New Plans for Transportation — Getting Us Moving

This week, the region’s Transportation Planning Board endorsed 5 initiatives out of the 10 that were part of its research designed by its Long Range Plan Task Force. Now comes the hard part.

Each of these initiatives would improve transportation in the region by reducing congestion, improving reliability, and shortening travel times. But only if they are implemented as designed and not compromised.

The policy endorsed by TPB that offers the biggest benefit is changing land use policies throughout the region. The recommendation: change where new houses and new offices will be built. Housing needs to move inward, from the outer suburbs to the inner ones, shortening commutes – and increasing the supply of housing to match demand, which will make the new houses more affordable for new homeowners. Our officials and planners will need the will to focus on more dense developments close to jobs or to transportation convenient to jobs. If each locality refuses to allow sufficient new housing stock, then we’ll get more sprawl and more traffic.

The second biggest impact would come from employer-based travel demand management policies, encouraging people to telecommute or to promote more efficient travel times and modes. The key to making this work is for policies to reward good behavior, and the danger is the temptation to build systems focusing on penalties. It’s been suggested that we dramatically limit parking or impose high tolls. More effective methods like subsidies or tax breaks are more likely to succeed and less likely to risk voter rebellion.

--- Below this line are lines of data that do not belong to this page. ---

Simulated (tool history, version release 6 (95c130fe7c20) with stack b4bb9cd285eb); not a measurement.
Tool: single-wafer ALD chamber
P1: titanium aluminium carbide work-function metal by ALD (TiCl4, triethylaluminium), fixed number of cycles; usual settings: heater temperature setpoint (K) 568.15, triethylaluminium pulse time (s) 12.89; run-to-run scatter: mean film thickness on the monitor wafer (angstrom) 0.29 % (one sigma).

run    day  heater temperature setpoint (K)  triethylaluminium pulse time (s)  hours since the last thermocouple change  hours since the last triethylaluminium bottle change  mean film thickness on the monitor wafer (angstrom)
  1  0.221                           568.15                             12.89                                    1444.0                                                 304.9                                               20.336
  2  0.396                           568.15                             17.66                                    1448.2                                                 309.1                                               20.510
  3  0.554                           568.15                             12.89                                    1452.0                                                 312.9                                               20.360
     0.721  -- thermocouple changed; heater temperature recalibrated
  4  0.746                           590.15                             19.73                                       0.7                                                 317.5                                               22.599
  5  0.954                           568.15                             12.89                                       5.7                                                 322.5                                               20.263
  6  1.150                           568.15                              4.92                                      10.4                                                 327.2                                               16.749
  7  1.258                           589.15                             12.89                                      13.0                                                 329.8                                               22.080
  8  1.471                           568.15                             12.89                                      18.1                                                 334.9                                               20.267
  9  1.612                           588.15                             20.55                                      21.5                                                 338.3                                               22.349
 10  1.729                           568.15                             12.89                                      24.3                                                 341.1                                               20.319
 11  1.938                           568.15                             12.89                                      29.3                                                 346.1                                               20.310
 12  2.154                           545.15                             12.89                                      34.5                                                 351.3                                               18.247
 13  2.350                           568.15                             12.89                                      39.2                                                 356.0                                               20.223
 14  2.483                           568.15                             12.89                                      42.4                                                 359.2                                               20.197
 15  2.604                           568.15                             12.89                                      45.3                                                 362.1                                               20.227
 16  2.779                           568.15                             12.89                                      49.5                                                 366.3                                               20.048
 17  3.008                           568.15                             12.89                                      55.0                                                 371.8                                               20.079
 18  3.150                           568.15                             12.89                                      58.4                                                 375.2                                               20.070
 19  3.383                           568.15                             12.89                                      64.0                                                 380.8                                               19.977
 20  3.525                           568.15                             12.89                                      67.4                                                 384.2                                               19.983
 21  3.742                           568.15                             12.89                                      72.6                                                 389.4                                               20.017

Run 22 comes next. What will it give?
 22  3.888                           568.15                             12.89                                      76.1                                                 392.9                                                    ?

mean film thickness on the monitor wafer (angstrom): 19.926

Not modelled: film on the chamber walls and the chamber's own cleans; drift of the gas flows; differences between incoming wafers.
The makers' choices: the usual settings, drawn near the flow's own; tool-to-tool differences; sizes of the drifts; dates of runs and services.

Transit in dedicated transitways is another important initiative. This could be bus rapid transit, light rail, Metrorail, commuter rail, etc. The key to keeping these effective is dedicated lanes – we’re already seeing BRT initiatives moving into mixed traffic. What is Bus Rapid Transit when you move the vehicles into mixed traffic and off of dedicated transitways? Um… it’s a bus. And it’s not rapid. The region has been investing in more transit even though transit usage is steadily declining. We need better transit, not the same old.

I am encouraged by the progress TPB has made during the three years I’ve been a member of its board. We explored a variety of ideas and performed the research to model the results and make good selections. Implementing these without losing the core that makes them function is the work ahead.